Speaker Biographies
Charles W. Calomiris is the Arthur F. Burns Scholar in Economics and the codirector of the Project on Financial Deregulation at AEI. He is also the Henry Kaufman Professor of Financial Institutions in the Department of Finance and Economics; the director of the Program on Financial Institutions at Columbia University’s Graduate School of Business; and a research associate at the National Bureau of Economic Research. Mr. Calomiris has written many papers and several books on financial institutions, financial economics, and financial history. He has been a consultant on financial regulation for the Federal Reserve Board; the Federal Reserve Banks of New York, Chicago, and St. Louis; the World Bank; the Central Bank of Argentina; and the governments of Mexico, El Salvador, China, and Japan.
Kevin A. Hassett is the director of economic policy studies and a resident scholar at AEI. He is also a weekly columnist for Bloomberg. Before joining AEI, Mr. Hassett was a senior economist at the Board of Governors of the Federal Reserve System and an associate professor of economics and finance at Columbia University’s Graduate School of Business. He was an economic adviser to the George W. Bush campaign in the 2004 presidential election and was the chief economic adviser to Senator John McCain (R-Ariz.) during the 2000 primaries. He has also served as a policy consultant to the U.S. Department of the Treasury during both the former Bush and Clinton administrations. Mr. Hassett is a member of the Joint Committee on Taxation’s Dynamic Scoring Advisory Panel. He is the author, coauthor, or editor of six books on economics and economic policy, including the AEI book on tax reform, Toward Fundamental Tax Reform (2005). He has published scholarly articles in The American Economic Review, The Economic Journal, The Quarterly Journal of Economics, The Review of Economics and Statistics, the Journal of Public Economics, and many other professional journals. His popular writings have been published in the Wall Street Journal, the Atlantic Monthly, USA Today, the Washington Post, and numerous other outlets. His economic commentaries are regularly aired on radio and television, including recent appearances on the Today Show, CBS’s Morning Show, Newshour with Jim Lehrer, Hardball, Moneyline, and Power Lunch.
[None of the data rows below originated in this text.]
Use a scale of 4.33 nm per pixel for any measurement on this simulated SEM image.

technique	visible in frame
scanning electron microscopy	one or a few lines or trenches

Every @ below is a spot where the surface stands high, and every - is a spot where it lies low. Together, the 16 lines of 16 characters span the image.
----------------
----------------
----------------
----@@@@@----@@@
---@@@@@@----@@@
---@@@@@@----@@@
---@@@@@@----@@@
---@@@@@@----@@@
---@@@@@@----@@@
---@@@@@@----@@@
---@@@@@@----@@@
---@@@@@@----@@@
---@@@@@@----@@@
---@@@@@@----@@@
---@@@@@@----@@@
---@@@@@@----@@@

Gregory Ip is a senior special writer for the Wall Street Journal, based in Washington. He covers the Federal Reserve, the economy, financial markets, and economic policy. Prior to assuming his current assignment in January 2001, Mr. Ip had covered the financial markets for the Journal's Money & Investing section since November 1996, when he joined the paper as a reporter in the New York bureau. He was named a senior special writer in October 2000. Mr. Ip began his journalism career as a reporter for the Vancouver (B.C.) Sun from May to December 1989. He then joined the Financial Post in Toronto, Ontario, and was an economics and financial reporter in Canada, and later Washington, D.C., as a correspondent for the paper. In September 1995, he became a business and economics reporter for the Globe and Mail in Toronto. In March 2005, Mr. Ip won a Business Journalist of the Year award from the World Leadership Forum in the "Best Story on Economics" category for his story, "How U.S. Fed Chairman Deftly Steered Economy through Thick and Thin." In 2002, the Wall Street Journal staff was awarded a Pulitzer Prize in the breaking news reporting category for articles from the September 12, 2001, Journal. Mr. Ip and a Journal colleague wrote "Attacks Raise Fears of a Recession," one of the articles included in the prize-winning package. The Journal staff also received the Jesse Laventhol Prize for deadline news reporting from the American Society of Newspaper Editors and won second place in the National Headliner Awards. In 1998, Mr. Ip and a team of Journal reporters received the Overseas Press Club’s Malcolm Forbes Award for business reporting for their coverage of the Asian financial crisis. He was also a member of a team of reporters who received the 1998 Society of American Business Editors and Writers Best in Business Award; this award in the spot news category was for coverage of the financial market drop of October 27, 1997.
Lawrence B. Lindsey is president and chief executive officer of the Lindsey Group and a visiting scholar at AEI. He has held leading positions in government, academia, and business. Before forming the Lindsey Group, he held the position of assistant to the president and director of the National Economic Council at the White House, and was the chief economic adviser to George W. Bush during the 2000 presidential campaign. Mr. Lindsey also served as a governor of the Federal Reserve System from 1991 to 1997, as special assistant to the president for domestic economic policy during the George H. W. Bush administration, and as senior staff economist for tax policy at the Council of Economic Advisers during President Reagan's first term. Mr. Lindsey served for five years on the economics faculty of Harvard University and held the Arthur F. Burns Chair for Economic Research at AEI. From 1997 until 2001 he was managing director of Economic Strategies, a global consulting firm. He is the author of numerous articles and two books: The Growth Experiment (Basic Books, 1990) and Economic Puppetmasters (AEI, 1998).